1.8.3 Manual


Contents

  1. Introduction
  2. Version
  3. Tuning parameter
  4. Simple Functions
  5. Advanced Functions
  6. Streaming Compression Functions
  7. Streaming Decompression Functions
  8. Unstable declarations
  9. Private definitions
  10. Obsolete Functions

Introduction

  LZ4 is lossless compression algorithm, providing compression speed at 400 MB/s per core,
  scalable with multi-cores CPU. It features an extremely fast decoder, with speed in
  multiple GB/s per core, typically reaching RAM speed limits on multi-core systems.

  The LZ4 compression library provides in-memory compression and decompression functions.
  Compression can be done in:
    - a single step (described as Simple Functions)
    - a single step, reusing a context (described in Advanced Functions)
    - unbounded multiple steps (described as Streaming compression)
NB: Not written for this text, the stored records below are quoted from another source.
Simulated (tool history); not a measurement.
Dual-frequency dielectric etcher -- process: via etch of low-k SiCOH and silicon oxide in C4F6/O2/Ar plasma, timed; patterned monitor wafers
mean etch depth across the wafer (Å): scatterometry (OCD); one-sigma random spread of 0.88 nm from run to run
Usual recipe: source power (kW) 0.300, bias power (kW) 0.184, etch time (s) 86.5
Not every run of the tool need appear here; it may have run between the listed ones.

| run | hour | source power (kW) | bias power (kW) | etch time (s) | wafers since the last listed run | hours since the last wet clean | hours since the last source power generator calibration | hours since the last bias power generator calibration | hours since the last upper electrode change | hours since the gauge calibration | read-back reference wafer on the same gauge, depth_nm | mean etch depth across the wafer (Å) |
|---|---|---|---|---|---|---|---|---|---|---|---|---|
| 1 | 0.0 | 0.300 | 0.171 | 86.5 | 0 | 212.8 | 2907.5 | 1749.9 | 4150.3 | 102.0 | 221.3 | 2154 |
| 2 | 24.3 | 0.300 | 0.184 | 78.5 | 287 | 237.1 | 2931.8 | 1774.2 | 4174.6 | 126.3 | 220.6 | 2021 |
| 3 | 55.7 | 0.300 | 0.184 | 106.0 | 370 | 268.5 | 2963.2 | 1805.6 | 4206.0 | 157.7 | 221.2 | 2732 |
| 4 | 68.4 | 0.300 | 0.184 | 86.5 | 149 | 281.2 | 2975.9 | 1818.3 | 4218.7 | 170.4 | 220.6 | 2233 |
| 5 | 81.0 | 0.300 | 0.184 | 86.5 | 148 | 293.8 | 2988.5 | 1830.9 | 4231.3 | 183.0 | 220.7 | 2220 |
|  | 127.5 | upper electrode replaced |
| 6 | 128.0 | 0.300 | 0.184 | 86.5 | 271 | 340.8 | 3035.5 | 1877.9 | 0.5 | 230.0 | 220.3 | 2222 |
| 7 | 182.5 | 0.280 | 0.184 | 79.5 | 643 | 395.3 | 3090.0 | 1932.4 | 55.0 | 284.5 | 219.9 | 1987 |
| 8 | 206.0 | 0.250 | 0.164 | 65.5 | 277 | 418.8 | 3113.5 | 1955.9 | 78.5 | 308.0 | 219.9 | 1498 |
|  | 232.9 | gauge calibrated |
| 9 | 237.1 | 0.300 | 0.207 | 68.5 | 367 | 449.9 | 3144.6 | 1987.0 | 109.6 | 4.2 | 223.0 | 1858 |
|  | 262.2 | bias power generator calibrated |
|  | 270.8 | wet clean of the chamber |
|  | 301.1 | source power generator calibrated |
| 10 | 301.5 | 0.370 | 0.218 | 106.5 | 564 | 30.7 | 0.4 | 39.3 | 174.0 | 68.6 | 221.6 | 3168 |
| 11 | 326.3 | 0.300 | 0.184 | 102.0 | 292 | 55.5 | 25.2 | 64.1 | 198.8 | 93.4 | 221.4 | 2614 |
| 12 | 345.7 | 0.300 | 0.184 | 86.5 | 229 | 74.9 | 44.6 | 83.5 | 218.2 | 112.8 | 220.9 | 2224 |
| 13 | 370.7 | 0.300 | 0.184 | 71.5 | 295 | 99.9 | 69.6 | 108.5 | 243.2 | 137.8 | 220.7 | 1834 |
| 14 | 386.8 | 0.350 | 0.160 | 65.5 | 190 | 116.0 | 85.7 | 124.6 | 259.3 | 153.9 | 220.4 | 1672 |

  lz4.h provides block compression functions. It gives full buffer control to user.
  Decompressing an lz4-compressed block also requires metadata (such as compressed size).
  Each application is free to encode such metadata in whichever way it wants.

  An additional format, called LZ4 frame specification (doc/lz4_Frame_format.md),
  take care of encoding standard metadata alongside LZ4-compressed blocks.
  If your application requires interoperability, it's recommended to use it.
  A library is provided to take care of it, see lz4frame.h.

Version



int LZ4_versionNumber (void);  /**< library version number; useful to check dll version */

const char* LZ4_versionString (void);   /**< library version string; unseful to check dll version */

Tuning parameter



#ifndef LZ4_MEMORY_USAGE
# define LZ4_MEMORY_USAGE 14
#endif

Memory usage formula : N->2^N Bytes (examples : 10 -> 1KB; 12 -> 4KB ; 16 -> 64KB; 20 -> 1MB; etc.) Increasing memory usage improves compression ratio Reduced memory usage may improve speed, thanks to cache effect Default value is 14, for 16KB, which nicely fits into Intel x86 L1 cache


Simple Functions



int LZ4_compress_default(const char* src, char* dst, int srcSize, int dstCapacity);

Compresses 'srcSize' bytes from buffer 'src' into already allocated 'dst' buffer of size 'dstCapacity'. Compression is guaranteed to succeed if 'dstCapacity' >= LZ4_compressBound(srcSize). It also runs faster, so it's a recommended setting. If the function cannot compress 'src' into a more limited 'dst' budget, compression stops *immediately*, and the function result is zero. Note : as a consequence, 'dst' content is not valid. Note 2 : This function is protected against buffer overflow scenarios (never writes outside 'dst' buffer, nor read outside 'source' buffer). srcSize : max supported value is LZ4_MAX_INPUT_SIZE. dstCapacity : size of buffer 'dst' (which must be already allocated) return : the number of bytes written into buffer 'dst' (necessarily <= dstCapacity) or 0 if compression fails


int LZ4_decompress_safe (const char* src, char* dst, int compressedSize, int dstCapacity);

compressedSize : is the exact complete size of the compressed block. dstCapacity : is the size of destination buffer, which must be already allocated. return : the number of bytes decompressed into destination buffer (necessarily <= dstCapacity) If destination buffer is not large enough, decoding will stop and output an error code (negative value). If the source stream is detected malformed, the function will stop decoding and return a negative result. This function is protected against malicious data packets.


Advanced Functions



int LZ4_compressBound(int inputSize);

Provides the maximum size that LZ4 compression may output in a "worst case" scenario (input data not compressible) This function is primarily useful for memory allocation purposes (destination buffer size). Macro LZ4_COMPRESSBOUND() is also provided for compilation-time evaluation (stack memory allocation for example). Note that LZ4_compress_default() compresses faster when dstCapacity is >= LZ4_compressBound(srcSize) inputSize : max supported value is LZ4_MAX_INPUT_SIZE return : maximum output size in a "worst case" scenario or 0, if input size is incorrect (too large or negative)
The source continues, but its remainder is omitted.